Lubrication Explained

What is Lubrication?

Lubrication is the process of reducing friction, wear, and heat between moving surfaces by introducing a lubricating substance, such as oil or grease.

The Purpose of Lubrication

If you walk into any industrial facility, you will find lubricants. While they come in all types of textures (greases or oils), viscosities, and packaging, one thing remains true: We need them. Lubricants were designed to reduce friction as their main function. However, that’s not their only use.

Although lubricants can effectively reduce friction, they can also reduce or transfer the heat built up in machines. This only applies to oils circulated through the systems and not grease that remains in place.

Additionally, lubricants can minimize wear by providing an adequate film to separate surfaces from rubbing on each other.

The 6 Functions of a Lubricant

Lubricants also help improve the efficiency of the machine by removing heat and reducing friction. They can also remove contaminants (for oils that are circulating, not grease) and transport them away from the machine’s internals. This is due to some additive technologies (such as dispersants or detergents).

Depending on the type of lubricant or its application, its function can also change. For instance, hydraulic oils are specifically used to transmit power, something that gear oils or motor oils cannot do. On the other hand, the lubricant can be considered a conduit of information if condition monitoring is considered.

Lubricants provide several functions depending on their application and environment. However, the main functions of a lubricant include reducing friction and wear, distributing heat, removing contaminants, and improving efficiency.

How Lubrication Reduces Friction and Wear

At the heart of lubrication is the main function of overcoming friction. When two parts move or two surfaces rub against each other, microscopic projections called asperities exist. Even on what appears to be smooth surfaces, asperities exist, and when these move over each other, friction is produced, which in turn can generate heat and cause wear.

Wear can typically occur in various forms, but in many of these, the touching of the asperities serves as the trigger point for wear to occur.

This is where lubricants really make a statement. They serve to provide a barrier between the two surfaces, almost allowing them to float over each other seamlessly. As such, friction is reduced once the asperities are kept apart, and this even influences a reduction in the occurrence of wear.

Wear can typically occur in various forms, but in many of these, the touching of the asperities serves as the trigger point for wear to occur. With the presence of the appropriate viscosity of lubricants, these asperities can be kept apart, and the occurrence of wear can be diminished significantly.

The Role of Lubrication in Preventive Maintenance

As we have noted above, proper lubrication can help to prevent wear. This is one of the many characteristics which make it ideally suited as a tool for preventive maintenance.

As defined, preventive maintenance can help maintenance professionals schedule time-based tasks / prescribed intervals¹. Any maintenance manual will include prescribed intervals at which lubricants should be changed (typically after 500 hours or 5000km).

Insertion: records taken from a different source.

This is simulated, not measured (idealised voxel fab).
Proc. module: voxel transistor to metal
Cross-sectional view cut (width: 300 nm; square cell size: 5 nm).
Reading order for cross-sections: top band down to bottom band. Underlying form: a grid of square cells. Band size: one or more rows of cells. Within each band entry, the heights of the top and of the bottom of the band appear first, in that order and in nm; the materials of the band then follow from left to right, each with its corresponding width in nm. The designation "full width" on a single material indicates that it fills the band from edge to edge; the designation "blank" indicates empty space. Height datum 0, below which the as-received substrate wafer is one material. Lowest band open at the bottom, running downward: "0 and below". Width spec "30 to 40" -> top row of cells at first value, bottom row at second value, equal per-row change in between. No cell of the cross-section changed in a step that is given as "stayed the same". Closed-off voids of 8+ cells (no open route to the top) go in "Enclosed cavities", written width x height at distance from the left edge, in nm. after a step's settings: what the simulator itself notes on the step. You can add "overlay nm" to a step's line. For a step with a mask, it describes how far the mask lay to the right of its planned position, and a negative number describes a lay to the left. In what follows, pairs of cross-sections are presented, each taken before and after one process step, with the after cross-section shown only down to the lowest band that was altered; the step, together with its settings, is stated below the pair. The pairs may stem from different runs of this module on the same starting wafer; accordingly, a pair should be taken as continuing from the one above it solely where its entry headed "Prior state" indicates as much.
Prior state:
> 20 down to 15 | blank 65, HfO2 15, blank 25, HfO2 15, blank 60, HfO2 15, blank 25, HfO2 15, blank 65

OEMs (Original Equipment Manufacturers) defined these intervals as general guidelines for machine operators. This gives operators an idea of the lubricant’s expected life or the duration after which it would no longer be able to perform its functions adequately. By changing the lubricants at these intervals, one could avoid unplanned downtime.

Another aspect of lubrication associated with preventive maintenance is relubrication intervals. In some machines, there are minimum required reservoir levels that need to be maintained.

However, depending on the system, there may be some expected loss of lubricants during its lifetime. As such, relubrication intervals can help prevent unwanted downtime by injecting new oil or grease (with fresh additives) and maintaining the required reservoir levels.

Find out more in the full article featured in Precision Lubrication Magazine.

Used Oil Analysis

Measuring the Success of an Oil Analysis Program

In a world where budgets rule the day and any additional program is shut down if merit cannot be found in it, being able to prove the success of your oil analysis program is critical. But how does one go about proving that the implementation of a program has stopped or reduced failures when there isn’t a big incident to compare it against? Simple, we start in the past to get to where we need to be in the future.

Documentation is always critical especially when we’re trying to build a case to implement some new measures. If previous failures have been documented, then the associated downtime and expenses such as additional labour, parts or expedited shipping and handling should also be taken account of. By detailing the costs associated with a failure or unplanned downtime from a lubrication issue, we can use this data to help determine the ROI of implementing the oil analysis program.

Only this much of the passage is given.